Posted by: Marianna | Nov 5, 2008 11:59:59 AM

Gay is the new black in California.
So what are our next steps?

Do we repeal the court decision by activist judges that allows blacks to marry whites? - it seems fair considering the reports that almost 70% of black voters supported prop 8.

Do we put all of our efforts in getting the government out of the marriage business altogether in an "if we can't get married no one can" strategy?

Do we get to repeal the tax-exempt status of the churches behind prop 8?

Do we try to get a law passed to ban out of state support for ballot initiatives?

Posted by: Q | Nov 5, 2008 1:16:16 PM

Although Obama is against prop 8 and discrimination, he's not in favor of gay marriage (same for most democrats in US congress). Is this a wake up call that we should give up on using the term "marriage" and start pushing for "civil unions" on a federal and supreme court level?
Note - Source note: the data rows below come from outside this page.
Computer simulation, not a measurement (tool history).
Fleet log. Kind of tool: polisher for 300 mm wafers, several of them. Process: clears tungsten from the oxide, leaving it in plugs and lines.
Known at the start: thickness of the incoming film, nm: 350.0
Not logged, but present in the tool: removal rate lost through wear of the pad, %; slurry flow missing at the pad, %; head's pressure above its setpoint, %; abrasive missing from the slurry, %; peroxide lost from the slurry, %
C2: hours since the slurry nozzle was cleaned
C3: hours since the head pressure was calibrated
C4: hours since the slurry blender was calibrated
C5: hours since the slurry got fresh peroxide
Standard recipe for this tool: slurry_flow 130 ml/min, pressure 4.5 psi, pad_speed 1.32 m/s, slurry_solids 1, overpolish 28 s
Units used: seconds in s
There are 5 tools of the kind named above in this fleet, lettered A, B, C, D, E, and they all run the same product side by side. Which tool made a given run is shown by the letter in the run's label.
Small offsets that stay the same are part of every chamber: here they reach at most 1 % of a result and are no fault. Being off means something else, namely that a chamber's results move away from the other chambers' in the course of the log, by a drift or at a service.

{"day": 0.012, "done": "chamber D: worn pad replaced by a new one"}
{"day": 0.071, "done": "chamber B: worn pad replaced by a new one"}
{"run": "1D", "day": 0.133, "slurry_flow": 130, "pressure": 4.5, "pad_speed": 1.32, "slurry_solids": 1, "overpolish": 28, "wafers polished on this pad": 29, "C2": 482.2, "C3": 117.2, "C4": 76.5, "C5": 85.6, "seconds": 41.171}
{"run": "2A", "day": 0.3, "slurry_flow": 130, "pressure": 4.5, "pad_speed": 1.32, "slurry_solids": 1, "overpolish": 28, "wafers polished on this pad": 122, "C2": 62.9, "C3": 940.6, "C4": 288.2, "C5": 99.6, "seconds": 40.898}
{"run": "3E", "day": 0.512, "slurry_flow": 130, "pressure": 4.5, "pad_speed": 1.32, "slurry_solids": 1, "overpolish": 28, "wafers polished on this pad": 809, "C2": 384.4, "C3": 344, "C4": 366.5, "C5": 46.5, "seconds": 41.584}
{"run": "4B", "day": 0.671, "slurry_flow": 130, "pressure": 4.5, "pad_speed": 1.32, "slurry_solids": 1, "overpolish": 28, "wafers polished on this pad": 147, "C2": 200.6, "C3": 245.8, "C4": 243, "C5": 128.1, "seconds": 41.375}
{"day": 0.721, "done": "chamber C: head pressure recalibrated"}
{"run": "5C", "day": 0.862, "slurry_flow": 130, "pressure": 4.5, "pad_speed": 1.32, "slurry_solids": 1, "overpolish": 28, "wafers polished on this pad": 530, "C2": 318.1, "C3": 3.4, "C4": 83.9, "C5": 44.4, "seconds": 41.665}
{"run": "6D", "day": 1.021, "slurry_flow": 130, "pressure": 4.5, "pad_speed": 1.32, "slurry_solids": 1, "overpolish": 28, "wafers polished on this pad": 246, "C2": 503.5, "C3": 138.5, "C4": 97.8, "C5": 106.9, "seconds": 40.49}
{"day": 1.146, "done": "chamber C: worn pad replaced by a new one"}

Yes, we all know that separate but equal is bullshit. But as long as we call it marriage it's going to keep coming back, election after election, just like abortion. Perhaps a president obama could pragmatically help push for civil unions with "equal" rights pegged to marriage. But first, the gay community and lobbying organizations should agree upon what is really achievable and what we realistically expect to gain in the next 8 years. We should ask for it in one voice, not in fractured state by state outbursts.

I'm waiting for our 8 year plan!

Posted by: marcelo | Nov 5, 2008 2:52:28 PM

Absolutely not, marcelo. First of all, we HAVE obtained marriage in CA, MA, and CT, and we are surely on the cusp of the same in NY (legislatively approved) and NJ (where civil unions are expected to be bumped up because they've been proven inadequate). This instance of majority tyranny is no reason to stop when we have real, demonstrable, fully equal wins. And persecution should not allow us to settle.

Also, we have to consider what I believe to be true: That Obama is far more with us on marriage than he says publicly. His reasoning about handing the word over to churches is flawed in every logical way. He has to know this. He is a layer. All of the Dem candidates carved out their own way of reassuring gay people without touching the "third rail" of marriage equality. I will never be convinced that this highly educated man who surely has many LGBT people in his life is, in private company, against marriage equality. And even if he TRULY IS, there is plenty of room for us to teach him why that's wrong.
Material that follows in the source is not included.